Solution Explanation for 1868. Product of Two Run-Length Encoded Arrays

This problem involves manipulating run-length encoded arrays. The core idea is to efficiently compute the product of two arrays represented in this compressed format without explicitly expanding them to their full lengths.

Algorithm:

The solution iterates through encoded1. For each segment in encoded1, it determines how much of that segment overlaps with the current segment in encoded2. It calculates the product of the values and the overlapping frequency. This product and frequency form a new segment in the result. If the new segment's value matches the last segment in the result, the frequencies are merged. Otherwise, a new segment is appended to the result.

Time Complexity:

The algorithm iterates through each segment in encoded1 once. The inner while loop iterates at most as many times as the total number of elements in the expanded arrays. In the worst-case scenario, where there's minimal compression, this could be O(m*n), where 'm' and 'n' are the number of elements in the expanded versions of encoded1 and encoded2, respectively. However, given the constraints, it is realistically bounded by O(max(M,N)) where M and N are the lengths of encoded1 and encoded2 respectively. Appending and updating segments in the result array takes constant time per operation. Thus, the overall time complexity is O(M+N).

Space Complexity:

The space complexity is determined by the size of the resulting run-length encoded array ans. In the worst case, the output array could have a length equal to the length of the longer of the two input arrays; therefore, the space complexity is O(max(M,N)). This is due to the fact that the maximum size of the output array is linearly dependent on the maximum size of the input arrays.
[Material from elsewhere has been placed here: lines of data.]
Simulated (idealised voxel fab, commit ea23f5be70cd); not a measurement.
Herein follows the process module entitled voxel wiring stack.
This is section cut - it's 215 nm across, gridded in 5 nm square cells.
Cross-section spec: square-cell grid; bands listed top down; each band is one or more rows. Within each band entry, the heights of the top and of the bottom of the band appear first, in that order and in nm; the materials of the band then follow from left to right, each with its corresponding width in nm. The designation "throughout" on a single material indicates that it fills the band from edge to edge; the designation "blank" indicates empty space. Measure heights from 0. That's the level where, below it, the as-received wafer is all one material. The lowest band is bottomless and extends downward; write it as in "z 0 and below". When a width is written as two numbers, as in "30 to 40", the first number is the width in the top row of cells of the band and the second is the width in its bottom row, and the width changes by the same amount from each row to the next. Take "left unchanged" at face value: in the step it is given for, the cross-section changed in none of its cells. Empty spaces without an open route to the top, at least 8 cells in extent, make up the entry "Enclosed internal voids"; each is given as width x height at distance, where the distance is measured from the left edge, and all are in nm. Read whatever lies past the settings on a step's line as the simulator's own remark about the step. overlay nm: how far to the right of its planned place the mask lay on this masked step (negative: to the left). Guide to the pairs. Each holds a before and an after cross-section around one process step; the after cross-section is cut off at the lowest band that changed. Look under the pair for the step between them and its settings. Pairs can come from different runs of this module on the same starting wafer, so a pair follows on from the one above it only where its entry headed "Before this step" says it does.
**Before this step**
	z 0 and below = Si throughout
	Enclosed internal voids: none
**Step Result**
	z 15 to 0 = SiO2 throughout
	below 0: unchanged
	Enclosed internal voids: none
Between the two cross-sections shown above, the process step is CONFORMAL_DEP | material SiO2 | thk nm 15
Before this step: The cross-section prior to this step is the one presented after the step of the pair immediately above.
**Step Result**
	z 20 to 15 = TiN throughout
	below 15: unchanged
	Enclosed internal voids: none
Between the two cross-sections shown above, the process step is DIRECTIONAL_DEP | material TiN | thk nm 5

Code Explanation (Python):

class Solution:
    def findRLEArray(
        self, encoded1: List[List[int]], encoded2: List[List[int]]
    ) -> List[List[int]]:
        ans = []
        j = 0
        for vi, fi in encoded1:  # Iterate through segments of encoded1
            while fi:  # Iterate while frequency of current segment > 0
                f = min(fi, encoded2[j][1])  # Overlapping frequency
                v = vi * encoded2[j][0]  # Product of values
                if ans and ans[-1][0] == v:  # Merge if same value
                    ans[-1][1] += f
                else:
                    ans.append([v, f])  # Append new segment
                fi -= f  # Adjust remaining frequency in encoded1
                encoded2[j][1] -= f  # Adjust remaining frequency in encoded2
                if encoded2[j][1] == 0:  # Move to next segment in encoded2
                    j += 1
        return ans

The code in other languages (Java, C++, Go) follows the same logic and has equivalent time and space complexity. The key operations are the nested loops iterating through segments and the comparisons/merges to ensure minimal output length.